Dynamics - Relative velocities in rigid bodies

[kdm06]

Homework Statement

Point O is fixed in space. Gear 1 has an angular velocity of 20k rad/s, and Gear 2 has an angular velocity of -10k rad/s. r1 = 0.3 m and r2 = 0.2 m. What is the angular velocity of the connecting arm OA, and what is the speed of A?

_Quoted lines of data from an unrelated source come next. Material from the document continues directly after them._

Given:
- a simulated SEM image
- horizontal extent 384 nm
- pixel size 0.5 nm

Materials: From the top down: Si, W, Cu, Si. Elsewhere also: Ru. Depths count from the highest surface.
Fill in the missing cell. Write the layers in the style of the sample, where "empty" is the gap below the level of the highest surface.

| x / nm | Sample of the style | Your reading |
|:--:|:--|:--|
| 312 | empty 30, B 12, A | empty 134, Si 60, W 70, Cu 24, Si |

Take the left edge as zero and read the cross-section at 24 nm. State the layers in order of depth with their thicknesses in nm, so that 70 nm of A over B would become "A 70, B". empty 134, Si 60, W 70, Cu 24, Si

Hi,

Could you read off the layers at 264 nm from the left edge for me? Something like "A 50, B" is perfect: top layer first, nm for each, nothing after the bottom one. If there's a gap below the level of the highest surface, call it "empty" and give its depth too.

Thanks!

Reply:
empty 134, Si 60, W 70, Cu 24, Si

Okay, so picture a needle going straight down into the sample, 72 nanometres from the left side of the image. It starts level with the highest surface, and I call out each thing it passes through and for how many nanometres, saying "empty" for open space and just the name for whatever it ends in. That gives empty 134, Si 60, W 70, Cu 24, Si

Gear 1 is larger than Gear 2. Gear 1 is connected to point O and Gear 2 is connected to point A.

Homework Equations

vA=vO + (wOA x rA/O)

The Attempt at a Solution

w2=w1 + w2/1
-10k=20k+w2/1
w2/1=-30k

vA=vO+(wOA x rA/O)
vA=0 + -30k x .5i
vA= -6j m/s

The correct answer is 4j m/s. I think I am using the right equations but I am not fully understanding the concept of relative velocity when different bodies are in effect. Can someone please explain this problem to me? Thank you.

 

[kdm06]

Can someone please help me?

 

[saket]

Can someone please help me?

No reply so far could have been because your problem was not very clear! I did have a hard time understanding it. You nowhere mentioned where is A? A figure should have made things easier.

From the question and your attempt at solution, this is what I have been able to figure out: The two gears are touching each other externally! (Note that, they could have been independent as well.)
Furthermore, I have also assumed that the angular velocities provided for each of the gears are about their own axes, not w.r.t. the fixed ground. Of course, since O is fixed, w_1/O = w_1/G = 20k rad/s. Here, 1 refers to gear 1 and G refers to ground reference. But, A is not fixed. Thus, w_2/A = -10k rad/s, which is not equal to w_2/G. Now, we are required to find w_A/O, angular velocity of A w.r.t. O (which will also be equal to w_A/G).

Now to find w_AO, note that there is no slip at contact point. Let us call contact point P. (The point on gear 1 be called P1 and the point on gear 2 be called P2.)
For no-slip condition at P, velocity of P1 must be equal to velocity of point P2.
v_P1/O = v_P2/O.

Now, v_P1/O = w_1/O X r_P1/O.
And, as v_P2 = v_A/O + v_P2/A,
=> v_P2/O = w_A/O X r_A/O + w_2/A X r_P2/A.

{ X stands for vector cross product, and letters in bold refer to vector quantities. }

Now, without loss of any generality, we can assume that P is a point on x-axis. (Note, all angular velocities are in k direction.
Then, v_P1/O = 6j m/s,
and, v_P2/O = (O.5*w_A/O + 2)j m/s.
Wherefrom, w_A/O = 8 rad/s.
Thus, w_A/O = 8k rad/s.

And, v_A/O = w_A/O X r_A/O = 4j m/s.

Thus, v_A/O = 4 m/s.

Note: Try to put up clear questions.

 

[kdm06]

Thank you so much. I'm sorry I didn't have picture because it was confusing. I just don't know how to put a picture on here. I'll try next time. Thank you.